Tuesday, October 20, 2009

Bring in a baby picture

Bring in a baby picture so we can guess who everyone is!

Sounds like fun right?
  • Did Sally always have a mess of curls or is she the bald baby?
  • Look at what that kid is wearing! I'm glad my mom didn't dress me in Winnie the Pooh stuff.
  • Who's that goofy kid covered in strained carrots? It can't be neat and tidy Julie can it?
A simple project meant to be used for fun, maybe an ice breaker game to help kids get to know each other.
But consider what some of the other kids are thinking:
  • I'm the only Chinese kid in the class. Not to hard to guess which one is me.
  • I wish I had Winnie the Pooh clothes. All I had was that worn out sleeper from some foster family I stayed with.
  • I don't have any pictures of me till I'm 5. No one cared enough about me to take pictures till then.
Not so much fun anymore is it?

As far as school activities go, there aren't any lessons involved from this one. No one is learning anything. It's only purpose is to have fun and get to know each other. So why do teachers bother with it? One thing we hear over and over again from teachers is that they've been doing this project for years, everyone loves it and no one has ever had a problem with it. The undertone of that statement is that you, the lone complainee, are the one at fault. Well you aren't!
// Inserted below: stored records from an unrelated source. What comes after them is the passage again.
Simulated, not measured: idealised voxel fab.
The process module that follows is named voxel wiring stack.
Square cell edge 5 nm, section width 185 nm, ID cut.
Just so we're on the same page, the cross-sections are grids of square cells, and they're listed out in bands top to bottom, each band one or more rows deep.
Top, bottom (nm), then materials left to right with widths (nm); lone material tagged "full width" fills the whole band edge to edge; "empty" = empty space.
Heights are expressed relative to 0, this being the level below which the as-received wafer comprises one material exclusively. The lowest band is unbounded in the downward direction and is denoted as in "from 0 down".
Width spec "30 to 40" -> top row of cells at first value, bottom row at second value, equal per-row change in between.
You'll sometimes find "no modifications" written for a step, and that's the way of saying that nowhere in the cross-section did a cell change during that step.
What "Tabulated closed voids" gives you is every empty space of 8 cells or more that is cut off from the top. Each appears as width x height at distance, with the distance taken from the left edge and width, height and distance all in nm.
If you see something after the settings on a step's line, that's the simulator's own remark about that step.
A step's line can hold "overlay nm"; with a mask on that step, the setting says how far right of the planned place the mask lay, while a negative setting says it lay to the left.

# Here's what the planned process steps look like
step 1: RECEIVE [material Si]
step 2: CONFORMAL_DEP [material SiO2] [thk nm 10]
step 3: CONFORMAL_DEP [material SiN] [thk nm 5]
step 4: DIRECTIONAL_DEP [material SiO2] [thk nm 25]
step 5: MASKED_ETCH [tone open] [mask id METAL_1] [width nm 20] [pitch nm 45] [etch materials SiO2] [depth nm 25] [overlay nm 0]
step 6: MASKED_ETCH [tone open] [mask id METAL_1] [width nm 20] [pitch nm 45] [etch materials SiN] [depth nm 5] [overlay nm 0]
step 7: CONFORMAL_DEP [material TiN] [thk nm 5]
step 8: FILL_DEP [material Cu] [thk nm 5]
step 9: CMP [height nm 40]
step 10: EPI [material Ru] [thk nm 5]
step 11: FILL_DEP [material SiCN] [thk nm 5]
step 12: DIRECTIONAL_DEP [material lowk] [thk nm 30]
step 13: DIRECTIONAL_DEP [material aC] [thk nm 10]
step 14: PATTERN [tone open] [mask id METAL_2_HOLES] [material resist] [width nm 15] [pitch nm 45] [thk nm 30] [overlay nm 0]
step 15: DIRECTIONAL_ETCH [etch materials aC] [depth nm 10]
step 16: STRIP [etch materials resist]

Just because people, especially kids, aren't speaking up against something, it doesn't mean that they don't have a problem with it. I've known an adoptee who has gone as far as using a baby picture that came with a picture frame for this exercise just so he wouldn't have to tell anyone that he was adopted and why he didn't have a picture. And no one was the wiser. People see what you tell them. By the end of the day everyone could see his eyes and ears and expression in this random kid of the shelf of the corner store.

Part of my advocating this week is to help teachers think outside the box and for them to advocate for the kids in their class. Look at activities before hand and think of potential pitfalls. Really think about the purpose of the activity and what you want to get out of it. How can you make it open ended? (in this case have kids cut a picture out of a magazine that meant something to them when they were younger and see if people can guess which one belongs to people based on what you know about them today)

Unfortunately this activity doesn't end with grade school. Year books, prom nights, work functions, volunteer dinners. People seem to keep coming back to this one. There are so many other great meet-n-greet activities out there, that we all just need to help people steer away from this one.

How have you handled the baby picture project?